Veritas File System 4.1 Administrator's Guide (HP-UX 11i v3, February 2007)
VxFS Performance: Creating, Mounting, and Tuning File Systems
Choosing mount Command Options
Chapter 228
Choosing mount Command Options
In addition to the standard mount mode(delaylog mode), VxFS provides blkclear, log, tmplog, and
nodatainlog modes of operation. Caching behavior can be altered with the mincache option, and the
behavior of O_SYNC and D_SYNC (see the fcntl (2) manual page) writes can be altered with the convosync
option.
The delaylog and tmplog modes can significantly improve performance. The improvement over log
mode is typically about 15 to 20 percent with delaylog; with tmplog, the improvement is even higher.
Performance improvement varies, depending on the operations being performed and the workload.
Read/write intensive loads should show less improvement, while file system structure intensive loads (such
as mkdir, create, and rename) may show over 100 percent improvement. The best way to select a mode
is to test representative system loads against the logging modes and compare the performance results.
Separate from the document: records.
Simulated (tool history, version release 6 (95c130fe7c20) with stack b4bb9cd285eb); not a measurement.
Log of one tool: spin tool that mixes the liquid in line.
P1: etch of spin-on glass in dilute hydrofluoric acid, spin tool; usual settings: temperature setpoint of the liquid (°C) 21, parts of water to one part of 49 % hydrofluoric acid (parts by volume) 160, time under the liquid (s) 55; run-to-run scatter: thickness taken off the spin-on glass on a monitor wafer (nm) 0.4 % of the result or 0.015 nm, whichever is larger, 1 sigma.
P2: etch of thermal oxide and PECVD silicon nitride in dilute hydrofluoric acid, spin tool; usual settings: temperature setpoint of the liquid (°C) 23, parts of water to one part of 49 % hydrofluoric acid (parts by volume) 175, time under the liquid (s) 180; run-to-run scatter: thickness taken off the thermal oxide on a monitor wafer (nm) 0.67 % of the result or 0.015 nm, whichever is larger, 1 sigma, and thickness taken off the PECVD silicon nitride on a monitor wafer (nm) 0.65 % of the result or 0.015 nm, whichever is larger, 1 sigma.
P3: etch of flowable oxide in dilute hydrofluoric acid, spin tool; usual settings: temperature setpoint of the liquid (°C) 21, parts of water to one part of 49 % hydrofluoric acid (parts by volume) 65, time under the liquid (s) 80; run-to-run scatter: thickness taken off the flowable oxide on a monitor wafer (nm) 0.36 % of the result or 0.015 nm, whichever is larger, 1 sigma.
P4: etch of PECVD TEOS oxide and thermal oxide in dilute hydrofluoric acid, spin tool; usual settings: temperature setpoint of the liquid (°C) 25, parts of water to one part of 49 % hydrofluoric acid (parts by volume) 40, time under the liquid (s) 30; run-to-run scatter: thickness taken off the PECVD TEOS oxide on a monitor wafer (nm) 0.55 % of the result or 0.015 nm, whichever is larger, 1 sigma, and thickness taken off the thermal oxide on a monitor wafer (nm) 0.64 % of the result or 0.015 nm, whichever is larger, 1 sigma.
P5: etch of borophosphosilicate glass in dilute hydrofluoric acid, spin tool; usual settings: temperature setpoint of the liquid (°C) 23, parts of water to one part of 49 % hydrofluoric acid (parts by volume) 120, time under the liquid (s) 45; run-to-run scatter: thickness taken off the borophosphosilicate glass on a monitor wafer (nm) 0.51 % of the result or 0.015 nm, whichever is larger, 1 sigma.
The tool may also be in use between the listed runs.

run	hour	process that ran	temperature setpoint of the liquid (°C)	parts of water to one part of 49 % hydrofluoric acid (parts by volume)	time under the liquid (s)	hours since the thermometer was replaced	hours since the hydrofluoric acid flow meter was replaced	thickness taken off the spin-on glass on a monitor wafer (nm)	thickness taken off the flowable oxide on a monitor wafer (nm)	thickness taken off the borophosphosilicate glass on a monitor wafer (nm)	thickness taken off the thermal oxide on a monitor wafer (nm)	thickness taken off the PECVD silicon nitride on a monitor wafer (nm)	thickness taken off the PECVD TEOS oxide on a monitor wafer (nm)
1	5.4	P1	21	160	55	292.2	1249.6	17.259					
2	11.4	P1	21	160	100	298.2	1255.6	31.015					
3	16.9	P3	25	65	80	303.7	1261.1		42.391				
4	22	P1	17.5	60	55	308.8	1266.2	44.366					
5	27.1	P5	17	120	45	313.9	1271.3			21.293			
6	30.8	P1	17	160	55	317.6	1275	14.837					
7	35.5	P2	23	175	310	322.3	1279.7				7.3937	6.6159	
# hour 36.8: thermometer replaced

Most of the modes can be used in combination. For example, a desktop machine might use both the
blkclear and mincache=closesync modes.
Additional information on mount options can be found in the mount_vxfs (1M) manual page.
In the following descriptions, the term "effects of system calls" refers to changes to file system data and
metadata caused by the system call, excluding changes to st_atime (see the stat(2) manual page).
log
In log mode, all system calls other than write(2), writev(2), and pwrite(2) are guaranteed to be
persistent once the system call returns to the application.
The rename(2) system call flushes the source file to disk to guarantee the persistence of the file data before
renaming it. In both modes, the rename is also guaranteed to be persistent when the system call returns. This
benefits shell scripts and programs that try to update a file atomically by writing the new file contents to a
temporary file and then renaming it on top of the target file.
delaylog
The default logging mode is delaylog. In delaylog mode, some system calls return before the intent log
is written. This logging delay improves the performance of the system, but some changes are not guaranteed
until a short time after the system call returns, when the intent log is written. If a system failure occurs,
recent changes may be lost. This mode approximates traditional UNIX guarantees for correctness in case of
system failures. Fast file system recovery works with this mode.